Fixed-Point Notation with 32-bit Values

As mentioned last issue, I will describe how to write fixed-point arithmetic routines using 32-bit values. I am assuming you have read the last installment or have a grasp of fixed point notation.

The largest variable size the Yaroze can handle is 32-bits. Therefore when our computation (addition, subtraction, and multiplication) might give a result with more than 32 bits, we will need to devise special routines to deal with them. If you want to use more than 32 bits in each value then you are talking a lot more work; also the CPU time spent in your computation functions goes up dramatically. If you still want to do it you can take the concepts presented below and apply them to larger value sizes. For this article, though I will only consider variables 32 bits long. Again I will cover addition (and subtraction) first and then multiplication and division.

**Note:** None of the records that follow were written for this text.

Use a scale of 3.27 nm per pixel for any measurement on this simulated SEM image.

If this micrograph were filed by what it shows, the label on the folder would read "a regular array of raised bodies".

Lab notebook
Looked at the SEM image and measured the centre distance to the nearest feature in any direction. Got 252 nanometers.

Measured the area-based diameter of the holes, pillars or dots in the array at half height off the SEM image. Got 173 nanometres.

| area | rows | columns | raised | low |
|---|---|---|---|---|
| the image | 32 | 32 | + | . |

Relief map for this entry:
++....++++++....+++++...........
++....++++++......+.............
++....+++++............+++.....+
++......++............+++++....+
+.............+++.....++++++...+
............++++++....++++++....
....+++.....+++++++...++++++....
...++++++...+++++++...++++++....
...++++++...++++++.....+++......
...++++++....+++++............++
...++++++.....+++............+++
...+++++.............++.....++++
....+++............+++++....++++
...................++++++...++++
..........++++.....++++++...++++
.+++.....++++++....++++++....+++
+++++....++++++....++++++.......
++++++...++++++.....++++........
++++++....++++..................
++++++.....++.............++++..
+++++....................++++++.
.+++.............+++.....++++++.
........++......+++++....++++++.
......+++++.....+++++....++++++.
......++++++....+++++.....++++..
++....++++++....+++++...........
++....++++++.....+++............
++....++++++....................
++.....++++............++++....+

Adding (or subtracting) two 32-bit values can give you a result with 33 bits. Since variables don't hold that many bits we need to do something special to determine overflow. The simplest way to deal with this is to only use 31 bit values for each source. Then the result will be 32 bits which lets us just add normally.

If we need that extra bit then it is necessary to have some code which detects the overflow into the 33rd bit. We can't just add the two 32-bit values because the final carry-out (which represents the overflow condition) is lost. We can get around this by shifting the two inputs to the right one bit before doing the add. We will lose some accuracy from the loss of the lower bit, but can compensate for that later.

So shift and do the add to get the result. The 32nd bit determines the overflow condition. If it's set then we had overflow (I am assuming unsigned values - if you are using signed numbers then you need to compute overflow accordingly). But what about those bits we shifted out? Well in the worst case they could both be 1. Then when they are added together they will cause a carry into the second bit. If the result is all ones then this carry will propagate all the way up and will also signal an overflow. The last part of our overflow computation has to check for this.

  u_long x, y, overflow_check, result;

  result = x + y;                                 // Get the raw result
  overflow_check = (x >> 1) + (y >> 1);
  if ((overflow_check & 0x80000000L) ||           // Check if upper bit is set...
      ((x & 0x00000001L) && (y & 0x00000001L) &&  //   or if the last bit
       (overflow_check == 0x7FFFFFFFL))) {        //   propagates all the way up.
    >overflow handler code<

This one is very tricky. Unless your two inputs only use the lower 16 bits then you are going to have overflow into the upper 32-bits of the result (remember multiplying two 32-bit numbers will result in a 64-bit value). How (or if) you convert this back to your original 32-bit fixed-point format is implementation-specific. Hopefully you don't need need to keep that number permanently (i.e. it's a temporary result in the middle a series of computations). I'll leave how to deal with that up to you. Like before some suggestions are to saturate the result at the largest possible 32-bit value, or just raise a flag and have some other code deal with the overflow.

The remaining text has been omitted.